Jul 15 17:10:23 sn4622119118 systemd-oomd[1927]: Killed /user.slice/user-1001.slice/user@1001.service/app.slice/app-org.gnome.Terminal.slice/vte-spawn-c29da3e7-5fa7-4ea5-af5c-a814cfa080f4.scope due to memory pressure for /user.slice/user-1001.slice/user@1001.service being 68.23% > 50.00% for > 20s with reclaim activity
Jul 15 17:10:23 sn4622119118 systemd[2835]: vte-spawn-c29da3e7-5fa7-4ea5-af5c-a814cfa080f4.scope: systemd-oomd killed 94 process(es) in this unit.

Do these timestamps in any way correlate with events you described?

Yes, these are the days and approximate times I’ve been facing this problem.

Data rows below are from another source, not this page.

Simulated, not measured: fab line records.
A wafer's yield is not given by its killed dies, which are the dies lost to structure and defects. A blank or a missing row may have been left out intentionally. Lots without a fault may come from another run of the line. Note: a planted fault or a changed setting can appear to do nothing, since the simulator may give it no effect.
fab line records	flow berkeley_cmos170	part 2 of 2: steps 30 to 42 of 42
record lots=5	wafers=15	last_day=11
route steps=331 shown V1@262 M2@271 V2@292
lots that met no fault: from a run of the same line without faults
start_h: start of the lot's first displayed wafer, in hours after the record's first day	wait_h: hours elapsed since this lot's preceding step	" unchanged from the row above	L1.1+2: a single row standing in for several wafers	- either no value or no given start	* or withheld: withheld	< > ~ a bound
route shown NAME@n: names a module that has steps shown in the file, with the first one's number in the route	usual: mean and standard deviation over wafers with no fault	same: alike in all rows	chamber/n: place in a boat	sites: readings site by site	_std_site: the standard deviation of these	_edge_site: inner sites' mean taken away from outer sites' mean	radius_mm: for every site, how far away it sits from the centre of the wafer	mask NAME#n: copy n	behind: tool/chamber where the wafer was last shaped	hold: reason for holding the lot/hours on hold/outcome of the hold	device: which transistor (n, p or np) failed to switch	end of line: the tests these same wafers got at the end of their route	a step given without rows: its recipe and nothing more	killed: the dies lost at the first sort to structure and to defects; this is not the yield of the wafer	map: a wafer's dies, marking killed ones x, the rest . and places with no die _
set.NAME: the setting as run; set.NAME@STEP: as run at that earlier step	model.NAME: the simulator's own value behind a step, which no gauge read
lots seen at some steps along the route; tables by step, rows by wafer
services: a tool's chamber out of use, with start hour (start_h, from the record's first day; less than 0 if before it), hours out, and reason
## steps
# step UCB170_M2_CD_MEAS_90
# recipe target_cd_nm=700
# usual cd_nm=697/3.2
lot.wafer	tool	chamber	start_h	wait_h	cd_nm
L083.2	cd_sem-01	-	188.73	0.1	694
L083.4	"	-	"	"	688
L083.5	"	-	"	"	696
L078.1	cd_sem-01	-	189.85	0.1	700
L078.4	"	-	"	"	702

Based on the information provided:

I hypothesize that certain combinations of workloads trigger the (configurable?) conditions

[quote="wtempel, post:23, topic:12832"]
`> 50.00% for > 20s with reclaim activity`
[/quote]
for systemd-oomd to `kill` processes, including some CryoSPARC processes in a way that prevents those processes from "cleaning up after themselves". This _could_ explain the presence of an orphaned
/tmp/cryosparc-supervisor-206773da3c7c06e952eddaffaea9188d.sock

file. Before removing the file, please confirm that the corresponding supervisord process is in fact no longer running (related discussion).
A google.com search indicates that some consider systemd-oomd as aggressive and suggest a variety of interventions. May I suggest a consultation with your system administrator about a potential reconfiguration, and the avoidance of workload patterns that exhaust available system RAM.

1 Like

Hello, may I ask if you are willing to share the script you use for clearing the cache/buffer? I am also experiencing a “refused connection” issue for Patch Motion Correction and 2D classification.

Many thanks!